Kinda, Sorta Real Time Thoughts on Meet the Press (July 17, 2011)

This is a week late. And I know that most of what was discussed is now null and void-they are all narrative sentences.  So I’ll write as if I don’t know the present discussions now swirling around Capitol Hill. The talk around the table was all about the debt-ceiling talks, and things have been coming to a head-for a while. White House budget advisor Jack Lew was here, as were a host of people who you probably won’t know anything about, but well, what the hell! But be careful of that Jim DeMint fella…

Okay, Rebekah Brooks, former CEO of News International has been arrested. And we know what happened afterwards.

Lew stated that the president is ready to make hard sacrifices to get a deal on the debt ceiling.

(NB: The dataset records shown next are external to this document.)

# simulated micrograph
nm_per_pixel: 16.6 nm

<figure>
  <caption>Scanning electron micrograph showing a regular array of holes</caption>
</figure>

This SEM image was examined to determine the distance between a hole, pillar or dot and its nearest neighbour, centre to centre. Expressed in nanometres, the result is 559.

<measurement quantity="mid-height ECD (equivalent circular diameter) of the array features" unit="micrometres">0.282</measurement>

Will the president accept a deal that’s all about spending cuts without revenue (tax) increases?  Lew didn’t have a good answer for this. (This is still the $1 trillion question; even if before Obama was pushing for a $4 trillion package to buy up independents for 2012.)

But Gregory has pointed out that a majority of Americans don’t think the default is a real issue.   The Michelle Bachmann’s of the world are pushing this narrative and its working.

And there it is: the administration has to explain its work on the economy; this is the worst of populism: we know that the economy would have collapsed without  Bush’s TARP and Obama’s interventions. Obama might not have gotten ahead of the narrative of the economy, but its not his FAILURE of leadership that’s responsible for the slow economic recovery.

Senators Dick Durbin and Jim DeMint are here.  This should be fun.

Right out of the gate, DeMint is talking about  the balanced budget amendment deal-which has always been a non-starter. So, really, what is the GOP plan to pass the debt ceiling increase?  (And David Gregory just let DeMint slip into Bachmannia. What the hell?)

Unsurprisingly Durbin supported a call for the FBI to investigate News Corp under  Foreign Corrupt Practices Act; DeMint just shrugged that one off.

Ohio Governor John Kasich, Former Mayor Mark Moriale, Honeywell CEO David Cote, and two newbies economist Diane Swonk and David Faber will be talking about the economy.

Diane Swonk just related an anecdote to the audience, Europeans are wondering: “Why’s the U.S just deliberately giving away our credit rating with these games”; when in fact the Europeans have a real sovereign debt crisis on their hands.

Marc Morial is surely right that we should decouple the deficit crisis from the debt ceiling talks, and instead focus on jobs; but tell that to Capitol Hill?!

Diane Swonk intimated that its likely that we won’t hit the labor pre-Great Recession labor participation numbers, for twenty years, maybe more. The economy is changing fundamentally and human capital isn’t changing accordingly.

Gregory finally made the point that look there is only so much the federal government can do to spur on job growth.

David Faber also made the right point contra John Kasich and David Cote, that however you cut it, the economic recovery is being held up by anemic demand. That’s Morial’s point and so far no one in government or in business seems to want to push up demand. Business seems happy to talk about over-taxation and over-regulation.

But not everything is terrible. Consider: the manufacturing renaissance in the U.S. and that there’re a whole lot of IPO’s out there now. There’s also tech; Groupon, etc Things are starting to rustle free, even if quite slowly.

Marc Morial is standing up for it, but even he knows that everyone else in D.C. is ready to tackle the deficit on the backs of the most vulnerable Americans. What about Bush’s unpaid for prescription drug benefit (talk about pandering) and the two wars we’ve been fightings. Its not all about domestic spending.

And the argument that there’s shared sacrifice here, falls flat in the face of facts that there are corporations that aren’t paying taxes at all. So given this, why lower corporate taxes.

David Cote is saying, fine close down all the loopholes, all the exclusions but lower the tax base for all.  (I’m not sure if that works, but yeah, whatever!)

The housing market is screwed. ‘Nuff said!

~ by Faheem Haider on July 24, 2011.